We can talk about them meaningfully

Of course you can.

and we can compare to the QM expectation value for the full universe, which has meaning according to the EPR definition.

I've said this too many times already. The QM expectation value is for the outcome. QM is answering the question "What is the expectation value E(a,b) for the outcome IF we measure along a and b"?

And the sample is not a faithful representation of the full universe in many cases, and in all cases the universe does not match a QM universe. In accordance with Bell.

I could not be any clearer, what you call "QM universe" is not comparable to what you call "full-universe" in the simulation. They are apples and oranges.

 

[lugita15]

billschnieder, this is what I told you in another thread:

The "full universe" issue you're talking about concerns the existence of counterfactual outcomes. But the "full universe" issue that DrChinese is discussing in regard to de Raedt's model is that it exploits the fair sampling loophole: the model only reproduces the predictions of QM if we take a small coincidental detection window, but if we had better experiments that would detect ALL entangled pairs emitted by the source, then de Raedt's model would be in stark disagreement with the predictions of QM.

 

[billschnieder]

billschnieder, this is what I told you in another thread:

Thanks Lugita,
I understand what DrC means by full-universe, the disagreement concerns the fact that he thinks QM predicts a full-universe apart from what is actually measured, and I think QM predicts ONLY what is measured and no more.

Another way of looking at it as per your quote is that DrC thinks in QM coincidence window is infinite, but I think in QM the coincidence window is 0.

 

[lugita15]

Thanks Lugita,
I understand what DrC means by full-universe, the disagreement concerns the fact that he thinks QM predicts a full-universe apart from what is actually measured, and I think QM predicts ONLY what is measured and no more.

I still think you're not understanding DrChinese. When he says the phrase "full universe" in the context of de Raedt's model, he is NOT talking about realism. He is talking about the fair sampling loophole, which only exists because of current experimental limitations. If our experimental equipment was good enough, the fair sampling loophole would be closed, and it may be possible to test the differences between standard quantum mechanics. Do you not agree that that's what he's talking about, or do you agree that that's what he's talking about but disagree with him on it?

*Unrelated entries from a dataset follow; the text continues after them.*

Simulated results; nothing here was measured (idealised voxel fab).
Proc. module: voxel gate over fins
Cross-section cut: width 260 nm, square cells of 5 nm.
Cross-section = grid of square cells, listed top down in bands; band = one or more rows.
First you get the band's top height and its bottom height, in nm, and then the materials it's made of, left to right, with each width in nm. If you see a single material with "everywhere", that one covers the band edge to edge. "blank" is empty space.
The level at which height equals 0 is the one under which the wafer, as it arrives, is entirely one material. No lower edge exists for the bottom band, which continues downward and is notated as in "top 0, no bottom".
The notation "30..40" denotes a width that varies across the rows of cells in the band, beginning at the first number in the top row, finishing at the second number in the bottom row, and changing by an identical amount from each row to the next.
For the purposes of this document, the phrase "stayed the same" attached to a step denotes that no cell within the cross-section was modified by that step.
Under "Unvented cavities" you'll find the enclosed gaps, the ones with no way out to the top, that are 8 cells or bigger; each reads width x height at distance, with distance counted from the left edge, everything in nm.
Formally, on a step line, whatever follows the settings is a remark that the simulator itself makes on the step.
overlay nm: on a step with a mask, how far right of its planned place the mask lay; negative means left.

Another way of looking at it as per your quote is that DrC thinks in QM coincidence window is infinite, but I think in QM the coincidence window is 0.

I am using the phrase "coincidence window" in a very precise experimental sense, you are using it with a meaning that I don't recognize. The coincidence window is not something theory-specific, so it makes no sense to ask what the coincidence window is "in QM". The coincidence window is how long you let the photon detectors run, waiting for each entangled particle to hit the respective detector. If we set the window too short, we may miss some of the particles that are still on their way. If we set the window too long, we may get confused as to which photons belonged to which particle pair. This is just a practical experimental problem, and if and when it is resolved the predictions of QM and de Raedt will presumably no longer be experimentally indistinguishable.

 

[billschnieder]

I still think you're not understanding DrChinese. When he says the phrase "full universe" in the context of de Raedt's model, he is NOT talking about realism.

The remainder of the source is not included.